He served nearly two years. He presided over the state’s first Prudhoe Bay oil and gas lease sale, which brought in $900 million. Not long after, he proposed a state investment fund for the state’s oil royalties, which Governor Jay Hammond later turned into today’s Alaska Permanent Fund. Gov. Miller took a special interest in the smaller communities in Alaska. He established the Seward Skill Center (now called the Alaska Vocational Technical Center), established the Pioneers’ Home in Palmer and a new fish hatchery in Petersburg. A native of Seattle, Gov. Miller was interested in Alaska from an early age. As a youth, he had dreamed of coming to the territory where his father had graduated from Anchorage High School and his grandfather, Arthur Henry Miller, had been appointed superintendent of Native schools in the Southwestern District. After service in the Army Air Corps during World War II, Gov. Miller took a Canadian ferry in 1946 as far as Juneau, where he helped tear down a building before chartering a plane to Skagway and riding the White Pass and Yukon railroad to Whitehorse, Yukon, before flying home. In the summers of 1948 and 1949, while attending college on the GI Bill, he worked as a deckhand on an F.E.

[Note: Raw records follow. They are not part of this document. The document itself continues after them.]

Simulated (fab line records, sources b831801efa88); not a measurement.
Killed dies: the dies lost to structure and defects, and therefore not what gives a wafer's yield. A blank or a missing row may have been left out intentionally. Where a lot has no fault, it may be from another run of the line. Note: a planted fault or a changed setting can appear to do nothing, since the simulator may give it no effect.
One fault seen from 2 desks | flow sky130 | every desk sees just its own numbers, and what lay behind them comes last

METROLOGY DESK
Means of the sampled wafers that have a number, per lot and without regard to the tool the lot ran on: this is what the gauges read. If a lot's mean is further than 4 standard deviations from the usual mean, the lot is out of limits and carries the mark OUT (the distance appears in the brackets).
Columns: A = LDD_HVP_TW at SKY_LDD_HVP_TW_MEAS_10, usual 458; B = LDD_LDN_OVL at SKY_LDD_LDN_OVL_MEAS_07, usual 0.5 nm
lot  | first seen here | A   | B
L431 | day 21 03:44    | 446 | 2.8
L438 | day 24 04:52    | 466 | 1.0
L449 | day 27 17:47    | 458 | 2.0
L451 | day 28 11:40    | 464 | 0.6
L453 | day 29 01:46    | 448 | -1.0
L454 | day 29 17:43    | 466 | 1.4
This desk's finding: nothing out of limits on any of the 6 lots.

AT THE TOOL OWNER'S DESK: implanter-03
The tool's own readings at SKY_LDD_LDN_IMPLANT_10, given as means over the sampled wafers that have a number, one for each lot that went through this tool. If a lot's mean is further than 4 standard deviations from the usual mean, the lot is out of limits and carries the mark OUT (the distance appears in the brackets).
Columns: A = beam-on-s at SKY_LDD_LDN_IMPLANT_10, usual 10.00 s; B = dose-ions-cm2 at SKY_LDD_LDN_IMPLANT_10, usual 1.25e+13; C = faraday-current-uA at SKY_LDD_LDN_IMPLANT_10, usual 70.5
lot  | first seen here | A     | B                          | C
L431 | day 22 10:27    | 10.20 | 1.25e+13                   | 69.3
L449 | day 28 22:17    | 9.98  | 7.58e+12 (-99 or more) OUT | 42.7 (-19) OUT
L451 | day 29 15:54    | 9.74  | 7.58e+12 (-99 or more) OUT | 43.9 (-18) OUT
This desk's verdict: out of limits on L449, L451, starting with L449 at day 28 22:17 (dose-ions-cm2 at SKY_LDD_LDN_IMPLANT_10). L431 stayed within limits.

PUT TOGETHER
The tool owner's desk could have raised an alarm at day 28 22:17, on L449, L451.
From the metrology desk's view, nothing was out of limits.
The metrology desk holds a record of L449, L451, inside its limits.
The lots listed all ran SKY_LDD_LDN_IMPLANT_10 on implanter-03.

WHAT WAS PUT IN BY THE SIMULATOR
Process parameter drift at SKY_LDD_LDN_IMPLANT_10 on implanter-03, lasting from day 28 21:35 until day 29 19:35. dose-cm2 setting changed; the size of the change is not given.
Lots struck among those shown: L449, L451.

Company gold dredge in Fairbanks. Then, in 1957, he jumped at a chance to come to Anchorage with his wife, Diana, to take a job with the Internal Revenue Service. When he learned homestead land was still available, he quit his job and moved to Talkeetna to build a 160-acre parcel. He was convinced by a Republican acquaintance to run for office in 1962 and won a seat in the state House. In 1966, Walter Hickel, running for governor, asked him to run as his secretary of state (now lieutenant governor). In 1972, he ran for the state Senate from Anchorage and won a four-year term. In 1977, Gov. Hammond named Miller to a seat on the Alaska Transportation Commission and subsequently to be its chair.
He served on the commission until it was abolished. He was preceded in death by his loving wife, Jean Cuffel Miller; son-in-law, David Slater; and stepgrandsons, Darren and Matthew Slater; by his parents, Sarah Margaret Harvey Miller and Hopkins Keith Miller; brothers, Robert, Arthur and Donald; and stepsons, Bill and Bob Cuffel. He is survived by stepchildren David Cuffel (Sumara) of Anchorage, Carol Slater of Fairbanks, Don Cuffel (Amy) of Tacoma, Deidre Oaks (Martin) of Anchorage and many stepgrandchildren and greatgrandchildren.